15 April 2019

Your social media profile may be just as important as your CV if you are looking for a new job or changing careers. According to our research, over 80% of employers and recruiters will use social media to either search for potential employees, or to ensure your online profile matches up to your CV.

First impressions count and you should treat your social media profiles as a ‘shop window’. When someone lands on your profile this is when first impressions are made, so you need to really think about what you want them to see.

So what should you look out for on your social media profile and is it different depending on what social media channel you are using? In this first part of “What does your social media profile tell employers about you” – we look at social media sites; LinkedIn and Facebook.


LinkedIn is the king of professional networking and profiles. With over 500 million members it is the place to be when you are looking for a new job. You might assume that everyone has a professional LinkedIn profile and that they are selling themselves well, but as a recruitment business, we see an array of different profiles, good and bad. These are our top tips for LinkedIn:

1. Sign up for LinkedIn

If you haven’t already, sign up. It is free and easy and you can do it here.

2. Your Headline

This is the section at the top of your profile, which appears alongside your username in the search results, and is the first thing people see when they find you.

It should be engaging and intriguing enough for people to want to click on your profile. You only get 120 characters, so make it count.

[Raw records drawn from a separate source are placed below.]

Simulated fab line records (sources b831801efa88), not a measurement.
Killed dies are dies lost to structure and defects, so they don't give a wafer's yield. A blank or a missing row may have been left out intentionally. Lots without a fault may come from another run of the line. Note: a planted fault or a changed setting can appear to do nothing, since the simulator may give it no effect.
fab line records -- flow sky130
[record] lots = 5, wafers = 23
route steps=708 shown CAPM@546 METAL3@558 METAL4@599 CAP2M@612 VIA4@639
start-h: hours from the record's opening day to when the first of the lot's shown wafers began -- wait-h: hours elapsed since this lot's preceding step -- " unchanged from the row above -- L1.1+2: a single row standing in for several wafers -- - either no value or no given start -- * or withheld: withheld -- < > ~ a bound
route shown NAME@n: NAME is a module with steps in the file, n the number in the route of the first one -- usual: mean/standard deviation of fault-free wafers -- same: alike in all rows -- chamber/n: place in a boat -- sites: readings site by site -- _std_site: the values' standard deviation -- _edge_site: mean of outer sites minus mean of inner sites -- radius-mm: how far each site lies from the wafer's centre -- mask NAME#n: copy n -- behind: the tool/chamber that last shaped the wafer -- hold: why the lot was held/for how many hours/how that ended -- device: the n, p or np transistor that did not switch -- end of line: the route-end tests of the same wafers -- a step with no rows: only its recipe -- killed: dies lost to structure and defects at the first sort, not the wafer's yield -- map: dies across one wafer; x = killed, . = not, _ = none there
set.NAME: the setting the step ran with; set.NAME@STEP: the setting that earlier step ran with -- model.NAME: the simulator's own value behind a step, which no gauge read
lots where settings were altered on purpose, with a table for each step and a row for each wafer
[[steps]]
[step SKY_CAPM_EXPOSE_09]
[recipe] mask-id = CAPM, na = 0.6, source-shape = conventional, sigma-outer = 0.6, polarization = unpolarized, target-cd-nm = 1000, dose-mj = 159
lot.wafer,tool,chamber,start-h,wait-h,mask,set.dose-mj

Your headline is also crucial for ensuring you appear on search results and works on a search engine algorithm. Therefore, use keywords in your headline that you want to show up for.

3. Your profile photo

This should be an up to date professional photo, so try to avoid using a headshot from 10 years ago. Remember, this isn’t Facebook and you won’t impress anyone by having a photo of yourself from a ‘night out’. Whether you decide to get some professional headshots taken or use your phone, just remember this photo plays an important role in making a great first impression.

No selfies, please.

4. Your Bio

What do you want people to know about you? When someone lands on your LinkedIn profile it displays the first 300 words of your summary- so use the opportunity.

Start with an opening line that clearly states what you do, your expertise, professional achievements and key interests.

A bit like a personal statement, your bio is a great opportunity to tell your story and showcase the achievements you are most proud of. It allows the reader to understand more about your career history and how you have got to where you are today.

A top tip for this section is to use as many key search terms as possible. Similar to your headline, having more keywords in your summary will boost your chances of appearing in searches.

5. Optimise Your Profile With Keywords

As mentioned above, to increase maximum exposure your profile needs to be full of relevant keywords. These keywords should be terms that highlight exactly what you do, and reflect what searches you want to appear in. For example, if you were an A320 pilot you could include terms such as; pilot, first officer, A320, A320 pilot, A320 first officer, experienced pilot etc.

These are just examples, so you will need to tailor your profile to match your skills.

6. Career History

In this section, you do not need to include every job you have ever had. Only include the most relevant roles that showcase how you have progressed in your career, and highlight your experience.

It is also best practice to update your current job summary and use this as an opportunity to demonstrate the responsibilities and experiences you could transfer from this role into your next.

Ensure your work experience matches your CV – potential employers might query why you have not mentioned a particular work experience on your LinkedIn profile if you have included it in your CV.

7. Recommendations

This section is the same as providing a reference, only anyone that views your page can access it.

People buy from people and having recommendations on your profile is key for increasing your credibility as an ‘expert’. This section demonstrates to employers and recruiters that you can back up the information you provide in your summary.


Facebook is the largest and most used social network, with over 2.3 billion users.

If you have a Facebook account and are actively job hunting, you may be pondering about using Facebook for your job search. While many job seekers consider LinkedIn to be the professional network and place to be, it isn’t the only social network employers and recruiters will use to check you out.

Here are our top tips for Facebook:

1. Check your privacy settings

Facebook makes changes to its privacy settings regularly so it is worth double-checking your privacy settings every month or so to check who can see your posts and information. Simply log in to your account, access your settings in the top right corner of the screen, and select privacy and you will see a host of options so you can either limit what people can see, or open it up more publicly.

2. Profile Picture

Whatever your privacy settings are, it is more than likely that a recruiter or potential employer will be able to find you on Facebook.

Facebook is not a professional networking website so no corporate images are required, but just remember this photo plays an important role in making a great first impression. You might want to leave your more risqué or humorous photographs in private albums for your friends.

3. Complete your profile

Much like LinkedIn; it is worth making sure your profile is completed with your current employment position and where you are based in the world. This will confirm that you are who you say you are and cement your experience.

4. Stay Professional

What you share on Facebook can work for and against you, both personally and professionally. There have been numerous stories in the news about people losing employment because of something they have shared on their Facebook accounts about their employer.

Avoid posting inappropriate photographs, jokes, or using profanity – there are no guarantees of privacy in our present day, so if you don’t want your current employer or your future employer to read or see it, simply don’t post it.

How you act on social media isn’t just a reflection of your professionalism and personality. It will also represent your online behaviour and be a sign of how you will represent a business as an employee.